Just a note about a proposed change to Media Overlays in order to
accommodate a use case. The use case is pairing abridged audio books
with the full-length text. The issue is that Media Overlays currently
mandates a 1:1 relationship between the MO and the Content Doc; this
model assumes that the Content Doc is in charge of the playback order,
whereas, for this particular use case, the MO should be in charge.
The reason behind having a 1:1 relationship between MO and Content Doc
was to make it easy for UAs to locate their position in MO starting
from the Content Doc. However, this same benefit could also be gained
from a 1:many MO:Content Doc relationship, because it still preserves
the idea that, given a Content Doc, its corresponding audio narration
exists in only one MO.
So, the proposed changes are:
1. Change 1:1 to 1:many regarding the relationship between Media
Overlays and Content Documents
2. Add some prose to remind Reading Systems that, given a Content
Document, the corresponding starting point in the Media Overlay might
be in the middle of the file instead of at the beginning.

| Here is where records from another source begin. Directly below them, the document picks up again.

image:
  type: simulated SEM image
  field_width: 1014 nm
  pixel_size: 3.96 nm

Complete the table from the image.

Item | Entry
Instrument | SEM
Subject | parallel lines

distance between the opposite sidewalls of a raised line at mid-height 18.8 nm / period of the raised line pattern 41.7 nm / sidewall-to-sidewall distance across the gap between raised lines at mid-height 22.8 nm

I think it's quite a good idea to make these changes, as it is only a
minor adjustment and will allow MO to better meet publishers' needs.
Let me know if you have any thoughts.
Marisa
Actually, perhaps both scenarios would be the reality. An abridgement could take a selection of individual chapters, each of which is a Content Doc in its entirety; but another abridgement could take selected content from one Content Doc (or portions of several).
Just a thought.
--Bill Kasdorf
Best
George
When you say "abridged audio" you mean that some text may not have
corresponding audio, not that some part of the text was rewritten to
condense it or something is rearranged, right? In other words, audio has
some gaps which are still available as text, but otherwise audio is a
faithful reproduction of text.
Peter
Peter
On 4/19/11 9:20 AM, "Alan Cannistraro" <al...@apple.com> wrote:
> Peter - that would be one embodiment of this. The general case is that you
> may have a recording of audio that skips over entire sections (even documents)
> of an epub. In this case, we would want the audio to be the driver of
> sequence, rather than respecting every entry in the spine. To solve this, we
> would like a single MO to specify a sequence that spans Content Documents.
>
> Does this make sense?
>
> Alan
(1) The audio narration faithfully reproduces the text content flow.
In this case, the text document is effectively the "master" in terms
of the resulting sequence of audio phrases during playback (bar
"skippability" and "escapability" artifacts, which may occur due to
footnotes, external image descriptions, special structures such as
tables, etc.) In terms of recording workflow, a reader/narrator would
create the audio overlay by following the spine and document(s) order
of a given EPUB. In terms of reading experience, the resulting EPUB +
Media-Overlay publication could be consumed in text-only mode, or in
synchronized text/audio mode, with no major content discrepancy.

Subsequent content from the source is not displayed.